Such a remarkable memory you and all XH558 crews have given Great Britain over the last 8 years.
Loss leaves a memory no one can steal. XXXXX
Please do’nt forget if you decide to fly a proper aeroplane and not a suck and blow job, remember ( or learn ) how to swing a prop.
(thanks for the extra few years of 558 – A GREAT lady )
Thanks Keith. All the ones I flew had electric or cartridge start! I just had to count blades and the engine started by magic! Tailwheel – now that’s a skill!
Excellent article and stunning photos. Many thanks. I have been totally captivated by XH558 since first seeing her fly at an air show several years ago and feel very fortunate to have seen her fly many times since.
An excellent article Bill and some stunning photos. Thank you for all the amazing memories that you have created this year. I have loved every minute of it and am very appreciative of all the time and effort that everyone has put into making this such a magnificent final season.
Bill, there are pop stars and football players idolised by millions, for many of us mortals who have followed the Vulcan over the past years it is the crew of this wonderful machine who we idolise. Many thanks for giving me so much joy over these past years to you and all the other crew members and the people who maintained it.
I would like to thank everyone involved with xh558 for all the happy memories given to me. I have travelled thousands of miles over the years to watch displays and have never been dissapointed. I look forward to supporting the team with the mossie project and also coming to Doncaster to see 558 up close. I hope all the projects taken on are as successful as the Vulcan effect good luck and best wishes to you all
Just a thought, with a new build Mossie now flying in New Zealand maybe essential bits can be sourced from there? Systems will be very enthusiastic because they don’t build real aeroplanes anymore, let alone wooded ones!

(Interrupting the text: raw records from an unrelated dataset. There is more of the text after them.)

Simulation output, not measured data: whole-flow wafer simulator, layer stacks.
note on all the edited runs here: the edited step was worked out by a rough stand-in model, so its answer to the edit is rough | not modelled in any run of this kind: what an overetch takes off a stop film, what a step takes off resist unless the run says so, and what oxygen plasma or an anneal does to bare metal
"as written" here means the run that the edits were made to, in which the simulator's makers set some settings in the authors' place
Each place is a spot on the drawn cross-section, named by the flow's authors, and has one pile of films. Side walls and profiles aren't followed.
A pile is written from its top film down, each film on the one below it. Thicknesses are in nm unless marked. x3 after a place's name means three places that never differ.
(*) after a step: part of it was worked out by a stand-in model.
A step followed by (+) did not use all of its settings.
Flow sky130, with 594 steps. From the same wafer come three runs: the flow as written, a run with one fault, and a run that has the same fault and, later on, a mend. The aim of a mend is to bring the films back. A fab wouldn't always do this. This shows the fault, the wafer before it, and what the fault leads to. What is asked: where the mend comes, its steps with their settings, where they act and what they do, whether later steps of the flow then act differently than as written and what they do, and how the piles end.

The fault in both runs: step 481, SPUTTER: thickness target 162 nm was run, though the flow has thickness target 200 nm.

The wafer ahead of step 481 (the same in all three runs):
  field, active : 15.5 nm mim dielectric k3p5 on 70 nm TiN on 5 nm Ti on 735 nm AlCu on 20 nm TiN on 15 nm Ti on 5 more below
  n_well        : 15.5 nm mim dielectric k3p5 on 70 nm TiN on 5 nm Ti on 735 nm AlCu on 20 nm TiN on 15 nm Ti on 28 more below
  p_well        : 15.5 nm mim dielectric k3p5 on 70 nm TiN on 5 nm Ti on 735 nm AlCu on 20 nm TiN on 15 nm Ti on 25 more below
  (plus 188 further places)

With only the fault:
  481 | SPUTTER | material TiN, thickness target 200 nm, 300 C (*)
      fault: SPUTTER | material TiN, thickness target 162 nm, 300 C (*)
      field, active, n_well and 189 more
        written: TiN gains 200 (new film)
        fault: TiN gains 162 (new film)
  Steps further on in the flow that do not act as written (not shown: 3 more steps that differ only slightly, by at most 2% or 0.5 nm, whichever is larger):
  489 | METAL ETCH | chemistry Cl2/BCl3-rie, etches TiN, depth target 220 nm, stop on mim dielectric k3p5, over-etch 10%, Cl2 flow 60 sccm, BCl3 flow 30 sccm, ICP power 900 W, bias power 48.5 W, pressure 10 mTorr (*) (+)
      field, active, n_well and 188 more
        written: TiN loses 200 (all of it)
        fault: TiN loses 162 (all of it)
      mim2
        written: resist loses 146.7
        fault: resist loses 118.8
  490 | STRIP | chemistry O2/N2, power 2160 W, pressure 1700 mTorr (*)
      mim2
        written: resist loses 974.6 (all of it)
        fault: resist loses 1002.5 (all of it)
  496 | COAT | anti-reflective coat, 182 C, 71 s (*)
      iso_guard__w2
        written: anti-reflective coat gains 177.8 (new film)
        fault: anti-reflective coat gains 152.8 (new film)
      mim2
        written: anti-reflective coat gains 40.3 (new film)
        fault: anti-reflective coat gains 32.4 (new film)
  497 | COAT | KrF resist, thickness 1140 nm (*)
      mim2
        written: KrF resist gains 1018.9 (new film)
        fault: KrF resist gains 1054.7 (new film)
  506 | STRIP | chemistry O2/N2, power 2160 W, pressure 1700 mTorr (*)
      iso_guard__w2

If I might gently break in here; I’m hoping Bill won’t mind, since he and I, along with rest of the Board of Directors at The People’s Mosquito Ltd, have been involved with the planning to restore Mosquito RL249 for a while now. TPM have been working closely with companies and individuals in New Zealand, as well as the CAA, for some time. You can find out more about the process on our site. Actually, Mosquito wing ribs are being produced in New Zealand as I write this.
I might say that the site has three free videos which are must see, one showing a WW2 raid on enemy-held Europe (in colour), and the other two featuring another distinguished pilot – Captain Eric ‘Winkle’ Brown, RN, the Patron of The People’s Mosquito.
As Bill has already said, we would love to see as many of 558’s supporters as possible get behind this effort to bring a Mosquito back to life, and to British skies!
Well said Ross, take a look at the films and you’ll understand why the Mossie is such an important, and currently missing from our skies, piece of British and allied history.
I’m an ex-Vulcan man – a navigator so am used to the hot, dark, smelly facing-backwards inside of the aircraft. However, you and your colleagues have demonstrated to the aviation world that the Vulcan was an elegant, exciting, beautiful, awesome and second-to-none display aircraft. I could go on – but I just want to thank you and your colleagues for giving her one last blast before retiring her to a life on the ground. Well done.
Hi Chris, thanks for reminding me I’ve been remiss in these articles in not highlighting the vital role of our AEOs, Phil, Jonathan and of course Barry. They are very much the unsung heroes of the story. As you point out, a fairly horrid environment to work in,but without them we couldn’t even have started, let alone operated, the aircraft. So a belated big thumbs up to them.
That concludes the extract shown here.